% Generated by roxygen2: do not edit by hand
% Please edit documentation in R/describe_data.r
\name{describe_data}
\alias{describe_data}
\title{Calculate common descriptive statistics}
\usage{
describe_data(data, column, na.rm = TRUE, short = FALSE)
}
\arguments{
\item{data}{A data frame.}

\item{column}{An unquoted (numerical) column name from the data frame.}

\item{na.rm}{Logical. Should missing values (including NaN) be excluded in
calculating the descriptives? The default is TRUE.}

\item{short}{Logical. Should only a subset of descriptives be reported? If 
set to TRUE, only the N, M, and SD will be returned. The default is FALSE.}
}
\description{
\code{describe_data} returns a set of common descriptive statistics
(e.g., n, mean, sd) for numeric variables.
}
\details{
The data can be grouped using \code{dplyr::group_by} so that 
descriptives will be calculated for each group level.

When na.rm is set to FALSE, a percentage column will be added to the output
that contains the percentage of non-missing data.

Skew and kurtosis are based on the \code{skewness} and \code{kurtosis}
functions of the \code{moments} package (Komsta & Novomestky, 2015).
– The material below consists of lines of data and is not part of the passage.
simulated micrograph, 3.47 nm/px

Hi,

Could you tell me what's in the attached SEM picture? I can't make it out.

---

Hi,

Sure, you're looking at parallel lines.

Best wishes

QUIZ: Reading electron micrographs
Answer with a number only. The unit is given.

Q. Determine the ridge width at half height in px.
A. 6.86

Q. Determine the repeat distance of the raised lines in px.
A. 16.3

Percentages are calculated based on the total of non-missing observations. 
When na.rm is set to FALSE, percentages are based on the total of missing and
non-missing observations.
}
\examples{
# Load the dplyr package for access to the \%>\% operator and group_by()
library(dplyr)

# Inspect descriptives of the response column from the 'quote_source' data
# frame included in tidystats
describe_data(quote_source, response)

# Repeat the former, now for each level of the source column
quote_source \%>\%
  group_by(source) \%>\%
  describe_data(response)
  
# Only inspect the total N, mean, and standard deviation
quote_source \%>\%
  group_by(source) \%>\%
  describe_data(response, short = TRUE)

}